I’ve had a few questions over the past month asking me whether it still makes sense to hold U.S. stocks amid rising political tensions and an increasingly divisive trade landscape. By most economists’ standards, there’s an overwhelming sentiment that holding U.S. equities remains a smart choice.

For many, ethics and political sentiment take a backseat to a broader truth: U.S. markets are deeply interwoven with global innovation and progress. Holding U.S. equities is less about nationalism and more about aligning with the engines of global change.

This logic resonates when you consider the theory of creative destruction, first proposed by economist Joseph Schumpeter in 1942. Schumpeter described how economies evolve through waves of disruption - where old systems collapse, and new ones rise in their place.

At the turn of the 20th century, it was the railways that redefined urban life and commerce. In recent decades, it was the internet, reshaping media, retail, and communication. Today, we’re entering a sixth wave - defined by artificial intelligence, robotics, IoT, and clean tech.
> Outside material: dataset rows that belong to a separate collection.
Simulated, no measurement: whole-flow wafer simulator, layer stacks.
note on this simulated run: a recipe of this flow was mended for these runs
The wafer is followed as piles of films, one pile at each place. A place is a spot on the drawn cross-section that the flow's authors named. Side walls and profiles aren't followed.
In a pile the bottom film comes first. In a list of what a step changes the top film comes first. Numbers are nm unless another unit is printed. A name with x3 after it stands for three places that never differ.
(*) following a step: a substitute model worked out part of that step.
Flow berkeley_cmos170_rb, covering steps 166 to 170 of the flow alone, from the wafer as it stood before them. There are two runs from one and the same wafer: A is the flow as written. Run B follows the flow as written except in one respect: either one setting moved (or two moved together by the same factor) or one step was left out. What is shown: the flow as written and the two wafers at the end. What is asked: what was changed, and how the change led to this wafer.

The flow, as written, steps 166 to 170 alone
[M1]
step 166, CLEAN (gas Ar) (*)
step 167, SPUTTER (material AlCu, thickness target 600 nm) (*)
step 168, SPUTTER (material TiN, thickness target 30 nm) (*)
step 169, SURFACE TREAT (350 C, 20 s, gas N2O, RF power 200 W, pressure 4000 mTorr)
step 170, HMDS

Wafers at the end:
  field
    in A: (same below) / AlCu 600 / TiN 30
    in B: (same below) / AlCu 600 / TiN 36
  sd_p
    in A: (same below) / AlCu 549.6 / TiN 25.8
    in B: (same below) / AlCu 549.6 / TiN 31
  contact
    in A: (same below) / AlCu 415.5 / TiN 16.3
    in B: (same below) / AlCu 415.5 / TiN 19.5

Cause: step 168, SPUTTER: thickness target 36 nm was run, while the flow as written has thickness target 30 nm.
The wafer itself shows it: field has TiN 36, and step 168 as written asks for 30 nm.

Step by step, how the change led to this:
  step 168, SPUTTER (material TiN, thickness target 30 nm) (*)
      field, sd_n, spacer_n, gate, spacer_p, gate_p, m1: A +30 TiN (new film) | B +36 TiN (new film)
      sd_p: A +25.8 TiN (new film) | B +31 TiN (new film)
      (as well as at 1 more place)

These technologies are not only transforming industries; they’re altering how we live, work, and think. And where is much of this innovation headquartered? Right in the U.S.

Eight of the ten largest companies in the world — Microsoft, Apple, Amazon, Google, Meta, Nvidia, Broadcom, and Tesla — are U.S.-based. They’re also leaders in AI, digitisation, and robotics. The U.S. market has become synonymous with the innovation economy, and many Canadian investors have taken notice over the years.

From a macro perspective, decisions should be made on the best long-term outlook for the economy, rather than focusing on the current storm. While Canadians may forgo buying U.S. retail goods during this tariff war, including U.S. equities in a portfolio means Canadians will be spending those allocated dollars on Canadian goods and services at some point in the future.

Yes, the current U.S.-Canada trade outlook is rocky. Yes, political headlines may make some investors uneasy. But as history has shown, rational investing is about diversification, innovation exposure, and maintaining a mid to long-term focus.

While we don’t have to agree with a country’s leadership, recognising its significant role in shaping the future of how we go about our daily lives can’t be overlooked.

*Any view or opinion expressed in this article are solely those of the Representative and do not necessarily represent those of Harbourfront Wealth Management Inc. The information contained herein was obtained from sources believed to be reliable, however accuracy is not guaranteed. The information transmitted is intended to provide general guidance on matters of interest for the personal use of the viewer, who accepts full responsibility for its use, and is not to be considered a definitive analysis of the law or factual situations of any individual or entity. Any asset classes featured in this article are for illustration purposes only and should not be viewed as a solicitation to buy or sell. Past performance does not necessarily predict future performance, and each asset class has its own risks. As such, this content should not be used as a substitute for consultation with a professional tax or legal expert, or professional advisors. Prior to making any decision or taking any action, you should consult with a licensed professional advisor.